Basically, temp is of size [280,280,60,720]. What I am actually doing is getting the average temperatures in a radially symmetric crater. Take the following image as an example: https://s22.postimg.org/6r50fbrld/bilinear.jpg
Imagine the black grid is the lat-lon temperature field at a certain level and time (i.e. temp[*,*,0,0]). Once I have this 2D field, I need to calculate how the average temperature varies from the centre of the crater to the edge. So I define a line (shown in red, with the black dots the locations I want values at), and for each black dot I use the bilinear function to get a value. I then rotate the red line a bit more and do the calculation again, and repeat. On each line there are about 100 points.
Once a full circle of rotations is complete, the average temps from the centre to the edge of the crater are found. But only for one time and one level. At the moment I'm rotating the line by 5 degrees. So each time and each level of data has 36 rotations with each rotation having 100 points on the line to use the bilinear function on. So, it's something like:
for iangle = 0, 35 do begin
for ipoint = 0, 99 do begin
; Find ival and jval of the point we want to interpolate to
ival = ....
jval = ....
for itime = 0, 719 do begin
for ilev = 0, 59 do begin
out_vals[ipoint,ilev,itime] = out_vals[ipoint,ilev,itime] + bilinear(temp[*,*,ilev,itime],ival,jval)/36
endfor
endfor
endfor
endfor
And it goes really rather slowly. Looping through just iangle, ipoint and itime takes 131 seconds (using the TIC,TOC functions). This then needs multiplied by 60 to loop through each atmospheric level, so it takes more than two hours in total. And this is just for one lot of data. At the moment I have 50 or so of these to calculate, so that's almost 5 days of IDL calculation!

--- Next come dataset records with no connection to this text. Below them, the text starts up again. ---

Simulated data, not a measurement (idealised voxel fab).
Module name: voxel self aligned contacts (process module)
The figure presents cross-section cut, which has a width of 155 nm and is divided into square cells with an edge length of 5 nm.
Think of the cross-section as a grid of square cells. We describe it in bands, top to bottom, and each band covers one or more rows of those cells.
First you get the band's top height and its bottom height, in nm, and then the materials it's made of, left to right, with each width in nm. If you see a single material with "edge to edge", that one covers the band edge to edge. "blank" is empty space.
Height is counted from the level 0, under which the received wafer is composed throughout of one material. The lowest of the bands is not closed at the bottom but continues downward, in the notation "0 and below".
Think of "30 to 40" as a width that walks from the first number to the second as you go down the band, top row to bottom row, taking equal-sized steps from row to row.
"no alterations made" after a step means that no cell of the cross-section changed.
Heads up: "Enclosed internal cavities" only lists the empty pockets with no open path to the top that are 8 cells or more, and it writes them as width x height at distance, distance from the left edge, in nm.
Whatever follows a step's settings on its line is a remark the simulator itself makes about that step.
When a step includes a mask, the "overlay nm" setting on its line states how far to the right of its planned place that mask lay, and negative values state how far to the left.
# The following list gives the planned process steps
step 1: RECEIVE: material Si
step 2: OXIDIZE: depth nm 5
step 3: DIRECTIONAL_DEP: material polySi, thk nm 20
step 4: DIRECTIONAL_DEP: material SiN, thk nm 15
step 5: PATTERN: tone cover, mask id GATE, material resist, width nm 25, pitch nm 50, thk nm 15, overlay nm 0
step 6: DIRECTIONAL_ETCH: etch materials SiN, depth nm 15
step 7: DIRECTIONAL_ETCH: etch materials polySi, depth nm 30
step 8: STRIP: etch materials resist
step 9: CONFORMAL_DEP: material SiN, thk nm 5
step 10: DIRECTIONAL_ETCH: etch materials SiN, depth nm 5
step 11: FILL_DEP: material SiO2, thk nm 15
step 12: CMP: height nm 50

I was thinking there was maybe something that could be done where the iangle and ipoint loops still occur (as they have to, in order to find the i and j indices for the bilinear interpolation), but then interpolation could occur for all itime and ilev values at once in some speedy IDL vectorized way (since they are using the same indices). But maybe not! Maybe I need to find something other than IDL that might be quicker. Or just accept it is going to take a while to calculate!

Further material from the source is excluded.